More and more often the terms data virtualization, data federation, and data integration are used. Unfortunately, these terms have never been defined properly.Let’s see if, together, we can come up with generally accepted definitions.
Data virtualization is the process of offering data consumers a data access interface that hides the technical aspects of stored data, such as location, storage structure, API, access language, and storage technology.
Data virtualization provides an abstraction layer that data consumers can use to access data in a consistent manner. A data consumer can be any application retrieving or manipulating data, such as a reporting or data entry application. This abstraction layer hides all the technical aspects of data storage. The applications don’t have to know where all the data has been stored physically, where the database servers run, what the source API and database language is, and so on.
Technically, data virtualization can be implemented in many different ways. Here are a few examples:
- With a federation server, multiple data stores can be made to look as one.
- An enterprise service bus (ESB) can be used to develop a layer of services that allow access to data.
- Placing data stores in the cloud is also a form of data virtualization.
- In a way, building up a virtual database in memory with data loaded from data stored in physical databases can also be regarded as data virtualization.
- Organizations could also develop their own software-based abstraction layer that hides where and how the data is stored.
Data federation is a form of data virtualization where the data stored in a heterogeneous set of autonomous data stores is made accessible to data consumers as one integrated data store by using on-demand data integration.

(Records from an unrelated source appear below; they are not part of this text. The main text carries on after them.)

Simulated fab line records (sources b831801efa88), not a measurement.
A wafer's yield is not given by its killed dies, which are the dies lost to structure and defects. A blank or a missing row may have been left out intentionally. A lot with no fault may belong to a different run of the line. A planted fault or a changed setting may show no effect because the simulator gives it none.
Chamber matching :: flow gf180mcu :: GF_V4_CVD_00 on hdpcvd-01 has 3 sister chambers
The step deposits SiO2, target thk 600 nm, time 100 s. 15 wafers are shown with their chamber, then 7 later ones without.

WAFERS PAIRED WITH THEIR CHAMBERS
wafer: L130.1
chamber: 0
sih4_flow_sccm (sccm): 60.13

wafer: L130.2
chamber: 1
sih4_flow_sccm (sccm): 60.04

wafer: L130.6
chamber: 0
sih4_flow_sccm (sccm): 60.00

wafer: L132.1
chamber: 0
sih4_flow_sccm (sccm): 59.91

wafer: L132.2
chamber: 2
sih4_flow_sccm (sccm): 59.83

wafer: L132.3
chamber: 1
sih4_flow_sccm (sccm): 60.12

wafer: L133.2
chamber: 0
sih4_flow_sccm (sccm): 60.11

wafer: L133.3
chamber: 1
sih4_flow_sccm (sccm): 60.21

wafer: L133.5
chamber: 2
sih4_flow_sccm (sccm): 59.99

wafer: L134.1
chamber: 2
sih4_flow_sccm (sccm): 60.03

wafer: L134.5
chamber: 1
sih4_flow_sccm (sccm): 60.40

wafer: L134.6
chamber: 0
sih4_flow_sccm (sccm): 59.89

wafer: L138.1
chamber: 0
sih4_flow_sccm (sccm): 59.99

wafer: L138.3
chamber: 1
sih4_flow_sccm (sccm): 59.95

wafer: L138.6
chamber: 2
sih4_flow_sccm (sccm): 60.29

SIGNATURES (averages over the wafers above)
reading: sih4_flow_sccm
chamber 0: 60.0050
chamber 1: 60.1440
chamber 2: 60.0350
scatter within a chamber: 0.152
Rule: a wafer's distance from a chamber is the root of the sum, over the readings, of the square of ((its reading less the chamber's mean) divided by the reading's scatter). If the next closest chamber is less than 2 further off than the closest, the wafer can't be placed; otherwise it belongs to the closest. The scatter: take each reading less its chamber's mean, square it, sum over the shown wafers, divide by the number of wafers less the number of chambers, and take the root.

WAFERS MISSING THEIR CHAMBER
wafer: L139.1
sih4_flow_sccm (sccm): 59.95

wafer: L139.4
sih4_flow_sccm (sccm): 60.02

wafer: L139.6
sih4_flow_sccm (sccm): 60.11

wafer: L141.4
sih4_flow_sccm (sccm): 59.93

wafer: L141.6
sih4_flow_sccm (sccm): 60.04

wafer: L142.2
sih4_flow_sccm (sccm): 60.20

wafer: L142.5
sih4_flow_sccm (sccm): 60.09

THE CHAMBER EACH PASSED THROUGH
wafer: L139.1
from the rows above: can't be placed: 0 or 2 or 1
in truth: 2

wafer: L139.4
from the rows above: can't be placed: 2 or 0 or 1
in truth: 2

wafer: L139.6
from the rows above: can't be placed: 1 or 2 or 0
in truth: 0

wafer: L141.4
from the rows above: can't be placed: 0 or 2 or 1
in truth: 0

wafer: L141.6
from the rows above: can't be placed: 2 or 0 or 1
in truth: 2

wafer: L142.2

This definition is based on the following concepts:
- Data virtualization: Data federation is a form of data virtualization. Note that not all forms of data virtualization imply data federation.
- Heterogeneous set of data stores: Data federation should make it possible to bring data together from data stores using different storage structures, different access languages, and different APIs.
- Autonomous data stores: Data stores accessed by data federation are able to operate independently; in other words, they can be used outside the scope of data federation.
- One integrated data store: Regardless of how and where data is stored, it should be presented as one integrated data set. This implies that data federation involves transformation, cleansing, and possibly even enrichment of data.
- On-demand integration: This refers to when the data from a heterogeneous set of data stores is integrated.
Data integration is the process of combining data from a heterogeneous set of data stores to create one unified view of all that data.
Data integration involves joining data, transforming data values, enriching data, and cleansing data values. This is the approach taken when using ETL tools.
Data virtualization might not need data integration. It depends on the number of data sources being accessed. Data federation always requires data integration. For data integration, data federation is just one style of integrating data.